Part of the Australian Royal Commission into Institutional Responses to Child Sexual Abuse, Case Study 29 was an in-depth investigation into Watchtowers policies for dealing with accusations of child sexual abuse amongst its followers.
What came out at the hearing made news headlines, and sadly not for positive reasons. It emerged that, since 1950, over 1000 alleged child molesters had been reported to Watchtower internally, and yet NONE of these molesters had been reported to the police, either by those inside Watchtower who held a position of responsibility, or even by the families and friends of those who had been abused. This included hundreds of cases where the molester had actively confessed to the abuse.
And this shocking statistic was just the start of the revelations.
Over eight days of testimony that included the rare sight of a Governing Body member being cross examined under oath, the Commission dragged more horrifying facts to light about Watchtower’s secretive child abuse policies, resulting in a final report delivered by the Royal Commission that made for damning reading.
However, the response of Watchtower to this final report was not that of co-operation, but rather of outright dismissal. Their official response to the findings of the case study (available for download on the case study 29 website) was to essentially reject them out of hand. On more or less every issue of substance, where the commission had identified a serious problem and proposed a solution, Watchtower dismissed both the solution and the suggestion that there was even a problem in the first place.

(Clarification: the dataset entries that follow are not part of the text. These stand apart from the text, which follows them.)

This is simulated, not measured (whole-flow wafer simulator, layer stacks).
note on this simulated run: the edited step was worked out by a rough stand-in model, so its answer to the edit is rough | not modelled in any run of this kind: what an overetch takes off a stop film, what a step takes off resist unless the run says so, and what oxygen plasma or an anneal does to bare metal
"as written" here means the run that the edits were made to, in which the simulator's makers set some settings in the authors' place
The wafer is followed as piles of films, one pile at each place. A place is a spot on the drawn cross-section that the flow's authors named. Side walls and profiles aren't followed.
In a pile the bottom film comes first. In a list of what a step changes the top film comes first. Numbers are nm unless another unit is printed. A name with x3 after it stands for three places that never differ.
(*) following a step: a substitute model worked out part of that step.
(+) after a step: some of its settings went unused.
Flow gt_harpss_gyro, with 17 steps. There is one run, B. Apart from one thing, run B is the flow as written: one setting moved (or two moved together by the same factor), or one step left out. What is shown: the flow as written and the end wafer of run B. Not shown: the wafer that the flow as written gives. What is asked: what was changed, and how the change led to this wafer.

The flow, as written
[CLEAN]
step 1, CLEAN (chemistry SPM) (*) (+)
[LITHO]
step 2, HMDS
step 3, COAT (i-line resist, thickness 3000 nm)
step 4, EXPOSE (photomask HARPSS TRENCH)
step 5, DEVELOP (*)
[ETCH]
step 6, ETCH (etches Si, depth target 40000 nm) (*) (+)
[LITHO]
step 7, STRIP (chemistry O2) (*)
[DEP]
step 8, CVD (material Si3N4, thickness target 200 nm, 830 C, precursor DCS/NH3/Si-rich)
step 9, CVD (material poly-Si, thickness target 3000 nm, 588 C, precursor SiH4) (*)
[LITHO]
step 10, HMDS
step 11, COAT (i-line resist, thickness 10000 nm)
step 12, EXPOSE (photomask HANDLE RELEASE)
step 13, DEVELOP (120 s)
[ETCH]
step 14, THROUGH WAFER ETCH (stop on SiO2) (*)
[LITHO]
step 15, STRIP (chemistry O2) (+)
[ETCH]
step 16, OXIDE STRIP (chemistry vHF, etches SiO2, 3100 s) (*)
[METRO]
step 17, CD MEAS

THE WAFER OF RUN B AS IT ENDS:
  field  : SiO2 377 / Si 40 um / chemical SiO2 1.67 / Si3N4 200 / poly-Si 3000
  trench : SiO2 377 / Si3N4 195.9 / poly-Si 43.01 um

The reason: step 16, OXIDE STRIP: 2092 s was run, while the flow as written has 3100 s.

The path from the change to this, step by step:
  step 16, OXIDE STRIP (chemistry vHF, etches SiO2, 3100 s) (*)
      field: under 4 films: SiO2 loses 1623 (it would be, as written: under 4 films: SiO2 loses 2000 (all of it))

However, it was clear that the Commission was not going to let this issue lie. During the hearings, Justice Peter McClellan, the Case Study Chair, informed Watchtower’s legal team that after a period of time had elapsed, Watchtower would be called back before the Commission, and it was made clear in no uncertain terms that the Commission expected to see significant improvements.
The Royal Commission has proved true to its word; It is calling Watchtower back to account for itself. And they are going to do it publicly, not just with a one-off meeting or a quick interview.
The Royal Commission have just announced a whole new in-depth investigation.
March 20th, 2017 – Case Study 54.
That’s the title of the brand new, in-depth investigation that will follow up on the work of Case Study 29. Case Study 54’s is defined as having the following scope:
- The current policies and procedures of Jehovah’s Witnesses and Watchtower Bible and Tract Society of Australia Ltd. in relation to child protection and child-safe standards, including responding to allegations of child sexual abuse.
- Factors that may have contributed to the occurrence of child sexual abuse at Jehovah’s Witnesses and Watchtower Bible and Tract Society of Australia Ltd institutions.
- Factors that may have affected the institutional response of Jehovah’s Witnesses and Watchtower Bible and Tract Society of Australia Ltd to child sexual abuse.
- The responses of Jehovah’s Witnesses and Watchtower Bible and Tract Society of Australia Ltd to relevant case study report(s) and other Royal Commission reports.
- Any related matters.
The website makes clear the difference between Case Study 29 and 54. Whereas Case study 29 focused on the actual experiences of individual abuse survivors, (referred to as BCG and BCB), Case Study 54 states;
The purpose of this public hearing is not to inquire into individual sets of facts or particular events as has occurred in previous Royal Commission case studies.
In other words, the scale of the abuse itself and the fact that it took place is no longer in question. This Case Study is focused much more on the actual policies that were uncovered, the systemic flaws in those policies that allowed such horrific abuse to take place and subsequently go unreported, and the reasons as to why Watchtower is apparently refusing to act on recommendations. It is quite probable that areas of key concern flagged up in the Case Study 29 final report, such as shunning and the Judicial Committee process, will also come under much tighter scrutiny.
It is also worth noting that, as far as the JW Survey team is aware, no significant changes have been made in Watchtower policy in the areas of most concern to the Commission.
This is going to be a showdown between a highly motivated and skilled legal team, backed by the substantial legal authority granted to a Royal Commission, and a secretive religion with an extremely poor track record in child protection, who have already been caught red handed by the Commission trying to give misleading testimony during Case Study 29.
Remember, all of the evidence submitted will be made public on the commission website. The transcripts of the testimony sessions will be made public on the website. As far as we know, even the video footage of the testimony will be made public via streaming as it was for Case Study 29, and which can still be watched on YouTube:
We will be following these events closely, but would urge as many of our readers as possible to publicize the date and scope of this case study.
Because it is highly unlikely that Watchtower will inform Jehovah’s Witnesses that this case study is underway due to the potentially damaging revelations that will be made.
However the more Witnesses become aware of the proceedings, the greater the chance that some will choose to view it, even if they do so in secret and against the urgings of their indoctrination. Those that choose to inform themselves will get a glimpse into the secret inner workings of their own organisation, and will hopefully come to understand that their children are, as the Case Study 29 report concluded, “at significant risk of sexual abuse.”